Monday, 24 December 2012

A message to you omnivores this holiday season.

 As I've been saying all damn week I'm out of town doing amazing Christmas things like, oh I don't know, eating cheese and watching claymation movies. So because the internet is notoriously spotty in my home town I have scheduled a bunch of old blog posts from my old blog here to fill space entertain you keep my posting consistent while I'm away.

I wrote this on Easter in 2011 so all the mentions of, you know, Easter? That's why. But it's still very very relevant to this upcoming Christmas. And New Year's. And your next staff party or social gathering.Maybe I'll just change all the Easter's to Christmassseses.*


A Message to you Omnivores this Easter Christmas.

Seeing as it's Easter Sunday Christmas-ish (capitalization means it's a Big Holiday), I have something I need to get off my chest. It's about eating with omnivores, as a vegetarian.

My family eats meat. Most of my friends eat meat. I don't care. I made a choice not to eat dead bodies and that's that. I'm not better or worse than you for it. You're not better or worse than me either. I just have a message to the omnivores out there who have one vegetarian at their table...


This is very common. A family plans a turkey dinner, with bacon in the potatoes, stuffing full of who knows what, cubed ham in the peas, beef gravy and ... oh yeah, there's a salad for the one vegetarian. I guess we can leave the chicken out of it like gracious hosts.

No problem. The vegetarian brought their own thing from home. Maybe it's a tofurky, maybe it's a special lasagna or spaghetti (?) or something...they just want to be included, to hang out with you, to be able to eat something nutritious and healthy, NOT JUST SALAD. They're covered, don't even worry about it.

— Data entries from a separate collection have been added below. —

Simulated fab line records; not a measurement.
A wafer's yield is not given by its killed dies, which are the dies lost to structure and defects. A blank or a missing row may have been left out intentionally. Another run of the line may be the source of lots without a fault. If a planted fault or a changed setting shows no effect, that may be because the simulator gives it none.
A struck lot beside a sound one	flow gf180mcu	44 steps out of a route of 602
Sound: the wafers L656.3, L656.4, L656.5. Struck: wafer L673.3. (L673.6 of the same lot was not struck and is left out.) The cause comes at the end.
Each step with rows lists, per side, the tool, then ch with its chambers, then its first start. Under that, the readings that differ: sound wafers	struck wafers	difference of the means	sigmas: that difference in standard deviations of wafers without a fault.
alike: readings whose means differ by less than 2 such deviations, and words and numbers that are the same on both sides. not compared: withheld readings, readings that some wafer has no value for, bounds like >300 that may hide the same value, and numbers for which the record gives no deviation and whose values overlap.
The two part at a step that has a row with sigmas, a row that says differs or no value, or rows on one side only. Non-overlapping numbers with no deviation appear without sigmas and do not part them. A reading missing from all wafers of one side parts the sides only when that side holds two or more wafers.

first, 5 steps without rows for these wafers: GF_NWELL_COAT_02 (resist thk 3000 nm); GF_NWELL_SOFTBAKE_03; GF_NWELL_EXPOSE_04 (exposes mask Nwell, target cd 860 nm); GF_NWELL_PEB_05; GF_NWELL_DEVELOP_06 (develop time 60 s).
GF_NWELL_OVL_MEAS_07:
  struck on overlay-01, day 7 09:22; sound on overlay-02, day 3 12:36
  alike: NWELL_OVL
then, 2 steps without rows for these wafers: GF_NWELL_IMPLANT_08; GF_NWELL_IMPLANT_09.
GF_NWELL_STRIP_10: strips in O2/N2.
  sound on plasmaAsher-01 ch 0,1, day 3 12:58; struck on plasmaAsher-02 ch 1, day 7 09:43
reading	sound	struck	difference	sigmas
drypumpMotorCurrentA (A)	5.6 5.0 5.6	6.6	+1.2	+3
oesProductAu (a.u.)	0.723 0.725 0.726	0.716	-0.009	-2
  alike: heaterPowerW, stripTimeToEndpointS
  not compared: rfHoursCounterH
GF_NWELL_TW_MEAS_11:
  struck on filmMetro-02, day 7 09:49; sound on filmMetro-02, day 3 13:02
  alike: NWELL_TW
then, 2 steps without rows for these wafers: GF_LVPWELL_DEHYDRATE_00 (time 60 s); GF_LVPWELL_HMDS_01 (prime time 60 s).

Uncle: "Hey, is that tofurky any good? Mind if I try a bite?"
Vegetarian: "Uh, I guess not, go ahead."
Little cousin: "Can I try some?"
Vegetarian: "I guess..."
Uncle: "Ugh disgusting, how can you eat this stuff?" (Throws an entire slice in the garbage disposal.)
Little cousin: (spits it back out onto his plate) "Eww, it's like poison!"
Everyone else at table: (laughs)
Vegetarian: (sighs and goes back to the half-meal that's left over).

You guys, that is so rude. Everybody wants to know if the tofu hot dog tastes like a "real" hot dog. It has the same spices but is made from tofu. So it's different. You don't need to prove to all the other meat eaters that the tofu hot dog is inferior okay? It wastes food, and hurts feelings.

Ryan seems to encounter this situation a lot at work functions. There's him and one or two other vegetarians. Not even "difficult-to-feed" vegans. It's not hard to feed a vegetarian, trust me. But every single time he goes to a meeting, they order pizza. One pepperoni. One meat lovers. And one veggie. And guess what everybody eats first? The veggie one. And then him and the other two vegetarians are left fighting over scraps while everyone else is "too stuffed" to even touch that last pizza.

I'm just saying, try to be sensitive to other people's dietary concerns. It's no secret that those three are vegetarian at the meetings, the others just don't even think about it.

So, in conclusion, if your family is having a big nice Easter dinner and you have vegans or vegetarians around, please don't eat all their food! And maybe try to keep the side dishes beef-stock and meat-free. Don't pour butter all over the veggies if there's a vegan.

Thank you.


*Spell check did not underline this word, therefore it exists.